And so you have two opposed American life-styles crossing paths, somewhere in Oklahoma, like ships in the night. The characters in one movie are seeking what the characters in the other are escaping. Maybe that's what both movies are about; In any case, none of the characters succeed in escaping their pasts or reaching their goals. Or, as Peter Fonda says in "Easy Rider," we blew it; we all blew it.
That may not be entirely accurate. Here and there in these states, there are no doubt millions of people who, by and large, are happy. By and large, I'm happy most of the time myself. But the catch is, what are we getting out of it? Should a life contribute something? Should it seem to have a meaning? It is enough to be happy, or must one be surrounded by a metaphysical glow of significance?
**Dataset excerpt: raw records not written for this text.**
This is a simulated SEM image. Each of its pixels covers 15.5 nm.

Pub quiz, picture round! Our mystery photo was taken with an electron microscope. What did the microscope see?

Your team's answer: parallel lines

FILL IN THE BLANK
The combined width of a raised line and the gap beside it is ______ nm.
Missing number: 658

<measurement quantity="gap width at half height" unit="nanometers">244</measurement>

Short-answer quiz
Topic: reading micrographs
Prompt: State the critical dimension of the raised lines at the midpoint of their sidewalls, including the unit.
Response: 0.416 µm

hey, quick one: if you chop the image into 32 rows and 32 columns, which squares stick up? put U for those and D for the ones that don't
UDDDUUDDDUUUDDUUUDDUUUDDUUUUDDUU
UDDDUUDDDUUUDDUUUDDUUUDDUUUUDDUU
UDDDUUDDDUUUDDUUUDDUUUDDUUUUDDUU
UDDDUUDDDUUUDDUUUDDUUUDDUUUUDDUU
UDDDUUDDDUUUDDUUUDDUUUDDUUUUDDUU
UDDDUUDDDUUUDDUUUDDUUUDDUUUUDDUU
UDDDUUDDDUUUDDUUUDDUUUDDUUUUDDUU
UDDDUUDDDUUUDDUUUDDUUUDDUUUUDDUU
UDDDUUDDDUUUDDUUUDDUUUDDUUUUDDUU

The search for personal fulfillment is such an American theme we hold the patent on it. For a long time, we had the West. If you didn't like it here, you could always head there. But then, about the time of "The Grapes of Wrath" the West fell through as a place to go when things were bad at home. And ever since then, the great American search has to hit the road. Route 66. The Wabash Cannonball. I hear that train a-comin'....
Basically the search is the same no matter how you undertake it. The young wife (Shirley Knight) In "The Rain People" and the Peter Fonda character in "Easy Rider" are lineal descendants of the most typical American searcher of them all, Huckleberry Finn. The rules of the game say these searches are always undertaken by two companions: a sophisticate, and an innocent. So Huck Finn takes along the slave, Jim. And Peter Fonda takes along the pothead (played by Dennis Hopper). And Shirley Knight picks up a hitchhiker (James Caan) who was a college football player until he got banged on the head and that made him an innocent.
The function of innocents is to be satisfied and ask obvious questions. They dig things. They like catfish (Jim) and getting stoned (Hopper) and they love a parade (Caan). And they can't understand why their companion on the quest doesn't just settle down and take it easy.
But the big thing about a quest, as Don Quixote explained to Sancho, is that it's only fun as long as you're still on it. That was the trouble with "Midnight Cowboy" -- as long as Ratso believed Florida would solve his problems, he was okay. But actually getting on the bus and going to Florida was a fatal mistake. By making his dream real he discovered, alas, it was only a dream.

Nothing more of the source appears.